I was trying to change broadband and found that it costs [REDACTED] - loads more in my area than the rest of the country. What the [REDACTED] - how’s that [REDACTED] fair?
Mick, via email (message edited for taste and decency standards)
Woah Mick - that was some spicy language! I could be wrong but you seem more than a little peeved about the situation. And, sadly, I don't think this explanation's going to improve your mood.
Because you're right - while the vast majority pay around the same for broadband, some people do have to pay more than in other parts of the country. It's all to do with infrastructure, you see. Read on, and I'll explain why things cost more in parts of the UK, reveal which providers don't increase charges in these areas (spoiler: John Lewis Broadband) and offer a few alternative ways to get online.
Why is my broadband more expensive?
The UK is split up into two separate broadband markets, called - rather unimaginatively - Market A and Market B.
Market A covers just under 10% of the UK population. Broadband will typically be more expensive, and many of the offers and deals that providers advertise won't be available to people in this category. Sounds like this is where you live Mick.
Market B covers the rest of the UK - just over 90%. Prices are cheaper than Market A, there's more choice available, and healthy competition drives an ongoing price war that keeps things (mostly) affordable
Why is Market A more expensive?
Most broadband providers, including TalkTalk, Sky and Plusnet, share the same basic infrastructure - maintained by BT Openreach. Each pays to use that network, but installs their own technology in telephone exchanges. These are often referred to as local loop unbundled (LLU) providers - because technology companies love making things sound more complicated than necessary.
If a provider has their technology in an area, it means they can offer a better service and - importantly - better prices. Unfortunately, that's not the case in parts of the UK where low populations, challenging geography, or limited commercial potential make companies less willing to invest in infrastructure.
It's more expensive for providers to offer services in those areas, as they can't use their own tech, so those extra costs are passed onto the customers.
And, yes, if you're unfortunate enough to be in Market A, it can be [REDACTED] frustrating.
What can I do about it?
While most providers charge extra for those in super-rural areas, at least one doesn't: John Lewis Broadband.
John Lewis Broadband
While it's best known for its massive department stores, the company also offers broadband, and has for some time. There's a good deal to recommend it - including UK-based customer service - but, most crucially, its packages are the same price regardless of where you live.
That means no extra charge for those in Market A - a fact that for some of you will be more uplifting than one of its Christmas ads.
John Lewis sells three packages (though if you're in a high-cost area, chances are you can't get the fibre ones) and you can compare them here:
Outside of that, you're limited by the options you have available. If your broadband costs more in that area, that's what you'll have to pay. You can at least search for the best possible deal by using a comparison service like ours to see all your options.

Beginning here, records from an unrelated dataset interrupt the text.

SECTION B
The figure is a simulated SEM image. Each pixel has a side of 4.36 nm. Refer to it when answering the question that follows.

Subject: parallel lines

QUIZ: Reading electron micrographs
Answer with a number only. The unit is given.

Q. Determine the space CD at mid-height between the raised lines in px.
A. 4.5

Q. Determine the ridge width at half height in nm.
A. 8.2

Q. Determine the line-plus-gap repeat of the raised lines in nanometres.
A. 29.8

Alternatively, you could look for another way to get internet access. For example, mobile broadband could offer a cheaper way to get online in some cases.
It's not a perfect solution - speeds will fluctuate more than home broadband, and there aren't any unlimited mobile broadband deals available so you'll have to content with monthly usage limits. It will also be less suitable for things like video streaming and gaming. But if you compare your options carefully, you may be able to save a few pounds.